INDIANAPOLIS, INDIANA - The Indianapolis Clowns were best known for their showmanship, for entertaining the crowd, providing laughs, all while displaying amazing baseball talent, and telling a story. How do you get people to pay attention? How do you get more than your own two eyes to see your vision, listen to your story?

If there's anything I've learned from the Indianapolis Clowns, it's this.... you gotta hit the road, you gotta grab their attention, and then you gotta put on a show, and when you make it to Indianapolis, make it home.

Indiana Historical Society - The Indianapolis Clowns were a baseball team that played in the Negro American League. Although the team played serious baseball, it was best known for its showmanship and flamboyant style. The team was considered to be baseball's equivalent to basketball's Harlem Globetrotters. Barnstorming the country during the 1930s and the first half of the 1940s...

The Clowns, like us, had many talents, but what made them unique is that the team wasn't afraid to put all those talents on display. It's okay to be good at a lot of things, I personally wouldn't mind if I was good at everything, I love to put on a show.

This team, the Clowns, put on one hell of a show. Founded in Miami, they spent a dozen years without a "home", barnstorming their way through a segregated society. They played and performed as the Ethiopian Clowns, a name that reminds me, reminds us, that we're all from Africa anyway. The Clowns then sat down in Cincinnati and officially became members of Negro National League in 1943.

The Clowns began as what many would describe as a traveling circus, going anywhere to perform, while still realizing that they'd need to find a home. Cincy was that home for a year, however Indianapolis began to host Clowns home games in 1944, and by 1946, the team officially settled here in Indy.

After embracing the circle city, making it home, black teams, talent and titles quickly made their way to the old Victory Field. Victory Field, which was known as Perry Stadium from 1931 to 1942, and Bush Stadium from 1967 until 1996, was home to the Indianapolis Clowns and many other black baseball teams during the ballpark's early years.

Although the last Negro League World Series was played in 1948, the Clowns continued to compete in what would remain of the league, winning the American League title in 1950. The organization would go on to win 4 of the next five Negro American League titles. In 1953, the team signed a seventeen year old shortstop from Mobile, Alabama. That young shortstop, Hank Aaron, would later go on to hit 755 home runs in the MLB.

MLB.Com - The future MLB home run king signed his first professional contract with the Clowns in 1953, for $200 a month. Aaron batted cleanup and played shortstop in Indianapolis until the Clowns sold his contract to the Boston Braves for $10,000.

The Clowns clearly had an eye for talent, and after Aaron went on to the majors, the team had their eyes on another talent that been overlooked, Toni Stone. Stone would be the first woman signed to real professional baseball contract. - The Clowns were also the first baseball team to hire a woman to play competitively. Toni Stone (video) played second base for the Clowns in 1953 hitting .243 before her contract was sold to the Kansas City Monarchs. Mami “Peanut” Johnson and Connie Morgan followed in her footsteps as Clowns second sackers.

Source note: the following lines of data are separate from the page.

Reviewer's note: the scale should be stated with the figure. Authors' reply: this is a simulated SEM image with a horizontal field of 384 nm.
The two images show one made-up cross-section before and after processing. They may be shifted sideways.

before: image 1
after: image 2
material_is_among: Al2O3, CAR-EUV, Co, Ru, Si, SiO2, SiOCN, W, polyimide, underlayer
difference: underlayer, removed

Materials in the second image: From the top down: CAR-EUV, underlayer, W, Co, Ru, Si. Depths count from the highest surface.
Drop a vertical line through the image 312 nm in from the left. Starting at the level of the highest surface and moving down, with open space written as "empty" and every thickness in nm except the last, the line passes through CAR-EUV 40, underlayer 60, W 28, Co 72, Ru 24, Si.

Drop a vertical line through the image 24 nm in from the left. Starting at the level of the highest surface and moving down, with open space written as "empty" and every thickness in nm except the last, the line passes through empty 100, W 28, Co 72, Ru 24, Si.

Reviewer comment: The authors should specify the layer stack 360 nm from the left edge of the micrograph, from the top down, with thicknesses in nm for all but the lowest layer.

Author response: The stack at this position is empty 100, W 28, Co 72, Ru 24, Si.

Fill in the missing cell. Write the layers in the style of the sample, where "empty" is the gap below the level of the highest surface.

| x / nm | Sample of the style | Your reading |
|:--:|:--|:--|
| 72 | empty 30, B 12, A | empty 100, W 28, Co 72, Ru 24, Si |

Toni Stone, Hank Aaron, Peanut Johnson

Indianapolis Clowns Statue at the Indianapolis Children's Museum

In 1955, the Clowns left the Negro American League and would begin barnstorming full-time again, slowly disbanding until their last game as an organization in 1989.

The Negro National League gave the boys from Indiana, that look like me, a place to play. The greatest baseball player to EVER come from Indianapolis was a black boy by the name of Oscar Charleston, and from I what I've read.... he's the greatest baseball player EVER, from ANYWHERE. I visited his grave and highlight what others had said about him during the short video I produced for this story.

The teams of the Negro National League are represented on the back of this jacket, my hat is a gift signed by former Kansas City Monarch, Ira McKnight. Telling these stories are my passion, and I'll tell them anyway I can. You gotta hit the road, you gotta grab their attention, and then you gotta put on a show, and when you make it to Indianapolis, make it home.

Old Victory Field - Former Home of the Indianapolis Clowns

I've never officially dedicated an article to anyone before, but this is dedicated to Susan Gard, Bob Berry (who owned this jacket before me), and of course, Ira McKnight. Thank You.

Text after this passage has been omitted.